I adore chilli – it’s something I love eating and making. Normally cooked with kidney beans, my two daughters tend to pick them out, so I tried cooking it with the black bean and they have not noticed – yet.

Chilli & black beans

Ingredients serves 2-4

• 2 tsp vegetable or olive oil

• 1 x red onion - finely diced

• 2 x carrots - finely chopped

• 2 x cloves of garlic, crushed

• 2 x fresh red chillies - seeds removed - finely sliced

• 500g lean minced beef

• 1 tsp. hot chilli powder

• 1 tsp. ground cumin

• 1 tsp. ground coriander

• 2 tsp. tomato purée

• 400g can chopped tomatoes

• 250ml beef stock

• 400g can black eyed beans - washed

• 1 x green chilli sliced - for garnish

To begin, heat the oil in a heavy-based non-stick pan. Add the onion, carrots, garlic and chillies. Cook these over a medium heat for about 10 minutes or until the vegetables are becoming soft.

Add the minced beef and cook for about 10 minutes or until beef is coloured all over. I use a whisk to break up the mince during this process.

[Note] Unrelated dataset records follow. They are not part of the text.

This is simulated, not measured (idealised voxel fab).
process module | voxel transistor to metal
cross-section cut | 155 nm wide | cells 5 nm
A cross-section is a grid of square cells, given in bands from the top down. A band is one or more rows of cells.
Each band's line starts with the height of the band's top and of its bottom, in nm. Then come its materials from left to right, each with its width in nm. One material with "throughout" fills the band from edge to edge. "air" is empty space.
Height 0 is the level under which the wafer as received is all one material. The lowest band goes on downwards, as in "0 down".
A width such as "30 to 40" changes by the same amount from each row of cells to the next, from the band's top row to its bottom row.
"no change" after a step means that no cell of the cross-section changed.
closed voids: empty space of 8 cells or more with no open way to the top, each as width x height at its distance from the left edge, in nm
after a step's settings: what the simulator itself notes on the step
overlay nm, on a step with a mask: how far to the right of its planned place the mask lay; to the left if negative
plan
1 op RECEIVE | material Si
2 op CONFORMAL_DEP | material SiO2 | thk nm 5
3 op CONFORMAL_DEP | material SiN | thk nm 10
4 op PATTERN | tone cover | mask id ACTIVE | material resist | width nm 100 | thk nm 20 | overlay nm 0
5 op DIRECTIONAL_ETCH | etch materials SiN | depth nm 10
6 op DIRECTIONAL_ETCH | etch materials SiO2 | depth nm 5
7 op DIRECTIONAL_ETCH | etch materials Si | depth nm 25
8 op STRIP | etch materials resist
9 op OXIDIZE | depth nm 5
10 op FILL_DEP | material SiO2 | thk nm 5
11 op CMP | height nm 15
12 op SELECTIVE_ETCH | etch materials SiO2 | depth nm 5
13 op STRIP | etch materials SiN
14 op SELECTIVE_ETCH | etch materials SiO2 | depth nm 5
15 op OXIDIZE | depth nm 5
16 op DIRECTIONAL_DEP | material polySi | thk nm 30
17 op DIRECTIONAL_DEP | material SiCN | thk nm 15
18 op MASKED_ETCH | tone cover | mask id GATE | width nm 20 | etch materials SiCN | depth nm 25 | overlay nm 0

Stir in the spices and tomato purée; cook for a further minute. Add the chopped tomatoes followed by the stock. Bring to the boil and reduce the heat. Allow to simmer gently for 30-45 minutes stirring occasionally.

After this time, stir in the black-eyed beans and cook for a further 10 minutes. Serve hot and garnish with sliced chilli and red onion.